New Era Amazon/Whole Foods
7-2-18 10:13 AM EDT | Email Article
By Heather Haddon and Laura Stevens
Amazon.com Inc. has infused Whole Foods with its efficient, data-driven ethos in the year since it bought the natural grocer. But not all Whole Foods employees and suppliers are happy about that.
Suppliers say they are angry at the higher rates Whole Foods now charges them to sell their products there, with some refusing to sign new contracts. At Whole Foods stores, hundreds of layoffs have upset workers and led to calls for unionization.
“There has never been a time in Whole Foods’ history more ripe for widespread labor organization,” a group of employees wrote in a letter last month as part of their efforts to organize workers.
Amazon and Whole Foods spokeswomen declined to comment.
A year after Amazon bought Whole Foods for $13.5 billion, the e-commerce giant is making its mark on the nation’s largest natural and organic supermarket. Year-over-year sales at Whole Foods stores are up since the takeover, as consumers respond to new delivery options and enhanced benefits for Amazon Prime members. The store recently introduced 10% discounts for Prime members at all 460 stores, and it offers two-hour delivery in 19 cities.

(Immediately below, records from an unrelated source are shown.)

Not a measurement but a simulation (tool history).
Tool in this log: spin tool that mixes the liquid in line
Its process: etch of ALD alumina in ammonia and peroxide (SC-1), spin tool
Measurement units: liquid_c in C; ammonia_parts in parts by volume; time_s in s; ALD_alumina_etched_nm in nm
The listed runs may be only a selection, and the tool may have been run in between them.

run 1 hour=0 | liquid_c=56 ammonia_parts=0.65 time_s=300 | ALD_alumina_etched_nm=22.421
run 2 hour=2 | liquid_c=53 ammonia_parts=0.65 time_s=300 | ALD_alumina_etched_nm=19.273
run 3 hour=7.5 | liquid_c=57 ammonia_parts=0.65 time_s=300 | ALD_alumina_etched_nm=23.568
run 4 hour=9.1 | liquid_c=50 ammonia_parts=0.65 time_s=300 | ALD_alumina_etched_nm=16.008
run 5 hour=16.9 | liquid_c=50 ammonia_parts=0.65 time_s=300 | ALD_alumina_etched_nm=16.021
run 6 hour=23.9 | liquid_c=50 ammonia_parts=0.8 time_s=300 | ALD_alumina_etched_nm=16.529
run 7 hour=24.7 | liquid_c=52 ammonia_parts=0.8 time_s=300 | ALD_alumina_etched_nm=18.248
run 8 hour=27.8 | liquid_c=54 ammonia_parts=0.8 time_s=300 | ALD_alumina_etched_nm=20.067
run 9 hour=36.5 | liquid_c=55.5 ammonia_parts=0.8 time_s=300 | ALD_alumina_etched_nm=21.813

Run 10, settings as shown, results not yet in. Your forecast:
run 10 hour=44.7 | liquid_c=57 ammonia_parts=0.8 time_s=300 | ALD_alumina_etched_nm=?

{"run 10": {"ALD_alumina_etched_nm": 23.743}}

Employees said Amazon’s changes since its August purchase closed have been gradual and considered, and many said they were relieved that activist investors are no longer putting pressure on Whole Foods, as they were in 2017 after two years of falling sales and before the chain sold itself to Amazon.
One thing that hasn’t changed: Whole Foods co-founder John Mackey is still at the helm and continues to spend time in stores, talking to employees and checking out operations.
Still, Amazon is exerting its influence. Whole Foods has hired workers from Amazon, including a new head of compensation and benefits who worked at Amazon’s Seattle headquarters for nearly four years as senior compensation manager. Amazon also has been looking for a Seattle-based executive to develop products for Whole Foods and liaise between the companies “on everything from strategy to execution,” according to a job posting.
At the same time, Whole Foods is laying off hundreds of in-store marketing staff who filled out chalkboard signs and organized local events. Monday is their last day. More finance and purchasing decisions are being made at Whole Foods headquarters in Austin, Texas. Whole Foods executives say that centralization is making the company nimbler and saving money.
“Please note this wasn’t an easy decision and isn’t a reflection of the dedication of the work you do,” Whole Foods leaders said in a recent conference call announcing the cuts to marketing staff in the Midwest, according to an audio recording reviewed by The Wall Street Journal.
For many suppliers, Amazon is helping spur Whole Foods sales after two tough years. Cereal maker Kashi Co. and kombucha brewer GT’s Living Foods are some of the health-food brands that have seen sales grow since the deal, according to data firm inMarket.
But many suppliers are angry that Whole Foods has added fees of at least 3% to restock shelves and run promotions for vendors who sell around $300,000 in products annually. The increases surpass what rival chains routinely charge for merchandising changes, food company executives said.
“A lot of our members are perplexed, just completely dumbfounded,” said Phil Kafarakis, president of Specialty Food Association, which represents both suppliers that have gone along with the new fees and ones that have refused.
Whole Foods planned the fee increase before Amazon’s acquisition, but executives are now using the promise of wider, Amazon-fueled sales to push suppliers to agree to the charges.
“We are excited about the new growth opportunities that exist as we continue to innovate with Amazon,” Whole Foods wrote in a recent email to vendors who hadn’t agreed to new contracts. “Unfortunately, we have yet to receive your full commitment to support the program.”
Whole Foods says the fees and centralized merchandising strategy mean that suppliers’ goods will be displayed and promoted more consistently, helping drive sales. They also will be additional marketing efforts, according to the company.
Many food companies say they have no choice but to go with the tougher terms.
“You play ball,” said Donald Snyder of Green Hasson Janks LLP, a Los Angeles-based accounting firm that met with clients last month to discuss the changes at Whole Foods. “They are a great source of revenue.”